The essay was posted, in part, to the rant by Diana Gabaldon Fan-Fiction and Moral Conundrums.

"Having explained Diana Gabaldon, I will now explain fanfiction!"

The post has 262 comments on six pages.

The Comments

Some Excerpts

So, stories on the internet that are based on people's books. (Or movies. Or TV shows. I don't have either of those things, though.) Apparently I would be so pleased to have fanfiction of my stuff that I said 'go right ahead' twice.

Stories about other people's stories. Well, I've written those. Lots of people who love stories have, I think: it's a really natural thing to do, out of our emotional response of love for that work.

I also wrote fanfiction and put it on the internet from when I was seventeen, because I found Harry Potter fanfiction and I thought it looked like fun, so I decided to write it too. I wrote about my favourite character (Draco Malfoy, see above re: the Edmunds, I can't help myself) and what-if scenarios and turning into rats and fighting crime and any number of romantic entanglements. It was fun: I had fun doing it for many a year. And I made friends who I still love now. Near the end it wasn't much fun because I wanted the time to do other stuff, so I finished up the stories and did other stuff. I also took down the stories, because I wanted to keep this journal and having fanfiction up is a legal grey area, and because the thought of unedited stuff I wrote when I was seventeen floating around forever was a bit horrifying.
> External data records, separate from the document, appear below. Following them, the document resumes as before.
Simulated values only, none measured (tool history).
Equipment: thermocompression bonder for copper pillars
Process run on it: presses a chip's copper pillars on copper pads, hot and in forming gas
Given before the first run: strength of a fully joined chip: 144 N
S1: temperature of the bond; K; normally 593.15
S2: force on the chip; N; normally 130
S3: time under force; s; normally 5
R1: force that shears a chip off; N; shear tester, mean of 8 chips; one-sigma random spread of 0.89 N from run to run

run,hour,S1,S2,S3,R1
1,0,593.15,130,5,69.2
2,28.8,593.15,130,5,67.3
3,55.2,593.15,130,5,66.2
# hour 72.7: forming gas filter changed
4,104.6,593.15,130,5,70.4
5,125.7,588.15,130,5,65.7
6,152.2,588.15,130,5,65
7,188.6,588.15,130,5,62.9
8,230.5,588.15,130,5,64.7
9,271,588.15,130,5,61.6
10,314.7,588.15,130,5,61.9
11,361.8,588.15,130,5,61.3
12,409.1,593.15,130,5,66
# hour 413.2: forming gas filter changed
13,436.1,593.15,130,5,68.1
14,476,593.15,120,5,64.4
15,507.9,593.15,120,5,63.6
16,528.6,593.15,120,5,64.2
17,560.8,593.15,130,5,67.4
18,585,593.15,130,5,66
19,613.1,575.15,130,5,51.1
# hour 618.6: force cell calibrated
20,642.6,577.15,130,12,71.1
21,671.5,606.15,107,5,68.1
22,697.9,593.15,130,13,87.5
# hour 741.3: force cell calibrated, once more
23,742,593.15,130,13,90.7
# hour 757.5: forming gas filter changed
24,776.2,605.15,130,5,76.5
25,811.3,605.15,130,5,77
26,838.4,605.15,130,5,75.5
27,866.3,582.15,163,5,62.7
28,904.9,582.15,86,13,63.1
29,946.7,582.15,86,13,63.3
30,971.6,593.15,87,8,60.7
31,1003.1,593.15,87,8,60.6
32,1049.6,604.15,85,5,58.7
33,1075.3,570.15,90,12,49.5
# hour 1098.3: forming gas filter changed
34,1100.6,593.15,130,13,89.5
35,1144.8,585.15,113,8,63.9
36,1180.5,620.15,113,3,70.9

Now keeping the same journal and being pretty open about what I used to write has worked out fairly badly for me, all things considered: I get daily hatemail from people telling me how much I suck, how much my book sucks or how much they will never read it. More hate response than fan response. Imagine, if you will, how much it sucks to be told, every day, by strangers, that you suck. For a writer with her very first book hoping kind of tremblingly that people will like it and already completely on edge with nerves, this? A horrorshow to live through, and it made me feel really ambivalent about the stories I wrote.

But that doesn't mean fanfiction is bad, it means that being a professional writer and a writer of fan stuff is complicated. Just because I got knocked over by a car doesn't mean everybody else has to stop crossing the street.

Diana Gabaldon is obviously icked out by seeing other people play with characters she thinks of as hers. That's an emotional response, and it is hers. No way to control it, any more than my baby sister can control being afraid of spiders and becoming a six foot two blurred tower of blond terror whenever she sees them. And since fanfiction is a loving response, knowing the creator of what you love would be bothered by you doing something? I think it's best to respect it bothers her, and not do it. (Note: these are my personal feelings on the topic, and not the ultimate guide for proper behaviour!) And I think - because as I said, it's a loving response - that's what will happen.

I am sad thinking that a writer I like thinks something I did was manky, but a) maybe she will change her mind, she's already re-considering since a ton of people have pointed out it is a loving response and b) even if she still thinks it's a horrible terrible no-good very bad thing forever, well, that's okay. People disagree all the time.

I have seen some people in response to her go 'Oh well, your story had inspirations! Or your story's bad because it is too sexy! Or because it's romance! Or because it's fantasy!'

I don't think fanfiction is bad. I don't think any particular genre is bad.

I think it's always kind of sketch to say to someone 'This is bad, because.' Anyone in the world can say 'I didn't enjoy this, because.' Or even just "I didn't enjoy this" - emotional responses are valid! But why tell someone that something they love, something they enjoy doing, is bad?

Unless they're hurting someone, it's not.